Amid the controversy surrounding former First Selectman Jeb Walker's excess pension payments and a possible criminal investigation, the Board of Selectmen approved a review of all capital and non-recurring expenditures during his administration from 2007 to 2011.
"We have to take another review," First Selectman Rob Mallozzi said at Tuesday's meeting. "I want to find it all now. I want to get to the bottom of it."
Mallozzi expects the review to cost between $25,000 and $50,000.
The decision stems from the discovery of more than $1.55 million that was spent, but never appropriated, during the arbitration process surrounding the Lakeview Avenue Bridge project.
"There was an arbitration case," CFO Dawn Norton said at Tuesday night's Board of Finance meeting, where Mallozzi presented the selectmen's decision. "None of the legal bills were ever appropriated, and some of the building costs never came back through the town bodies. This is what I found had been not appropriated."

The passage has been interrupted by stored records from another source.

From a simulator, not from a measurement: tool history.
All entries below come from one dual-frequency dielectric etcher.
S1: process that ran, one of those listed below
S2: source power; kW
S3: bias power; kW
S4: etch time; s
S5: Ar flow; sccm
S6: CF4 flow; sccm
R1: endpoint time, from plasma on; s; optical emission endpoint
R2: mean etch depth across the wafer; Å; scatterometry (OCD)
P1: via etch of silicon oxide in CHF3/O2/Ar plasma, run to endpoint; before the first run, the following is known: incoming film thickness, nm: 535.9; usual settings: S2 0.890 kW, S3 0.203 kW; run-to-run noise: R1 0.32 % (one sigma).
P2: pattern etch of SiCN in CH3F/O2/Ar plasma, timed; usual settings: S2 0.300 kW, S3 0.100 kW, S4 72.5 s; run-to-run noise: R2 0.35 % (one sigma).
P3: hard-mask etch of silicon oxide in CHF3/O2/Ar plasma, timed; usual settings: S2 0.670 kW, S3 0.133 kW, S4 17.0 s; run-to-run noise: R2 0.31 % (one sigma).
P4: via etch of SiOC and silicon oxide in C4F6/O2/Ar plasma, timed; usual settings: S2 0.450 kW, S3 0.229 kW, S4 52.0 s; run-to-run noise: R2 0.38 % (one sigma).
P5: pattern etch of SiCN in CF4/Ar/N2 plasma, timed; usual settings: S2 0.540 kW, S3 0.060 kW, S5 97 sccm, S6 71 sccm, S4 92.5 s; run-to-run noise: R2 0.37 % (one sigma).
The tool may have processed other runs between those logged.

The $1.5 million revelation follows the August discovery of more than $4,000 in excess pension payments to Walker that former DFO Gary Conrad signed off on, and the September uncovering of more than $250,000 used for a chiller machine for the East School, which was never properly appropriated by town bodies.
Mallozzi said he fears there may be more examples of fiscal impropriety that simply haven't surfaced yet. He said a cursory look at the books raised questions about a $50,000 water tower field project, but he didn't go into specifics.
"I don't want to be surprised anymore and I think the taxpayer doesn't want to be surprised anymore," he said at the BOF meeting. At one point during the three-hour meeting, he said in disbelief, "Legal bills were paid out of capital non-recurring. How could that be? But it was."
Hiring an outside firm was necessary, Mallozzi said, because he wants an independent review and that the town does not have the manpower to devote to such an undertaking.
"I can't afford Dawn [Norton] to do this; we have a budget to create," he said, referring to the upcoming budget season.
BOF member Mary Cody asked why the $1.5 million expenditure wasn't noticed by the town's auditors.
"How come it wasn't addressed at that point? That's part of their job," she said. "They reported on it."
"Yes, they put numbers in," Norton replied.
While the request passed unanimously through the Board of Selectmen and the announcement to the BOF was well-received, some people expressed reservations.
Selectman Beth Jones said she felt the review may offer too much emphasis on the past, whereas people would like to move on from the seemingly endless bad news.
"We saw there were a lot of mistakes made and a lot of sloppiness and we're correcting that," she said at the selectmen meeting. "I'm curious because it seems that this is not so much the going-forward philosophy as it is a going-backward [philosophy]."
BOF member Neil Budnick expressed doubts that even an outside firm would be able to cut through the thicket of transfers and ignored procedure to follow the expenditures and various approvals.
"It's a serious problem," he said. "You can't not have a track record of your money. I'm afraid even a forensic review is not going to be able to find money that's just taken out of a pot."
But the plan also met with much enthusiasm. Selectman Nick Williams said it was something the town should, and has to do.
"Unfortunately, I think we have to do this, we have a fiduciary duty to our townspeople," Williams said at the Board of Selectmen meeting.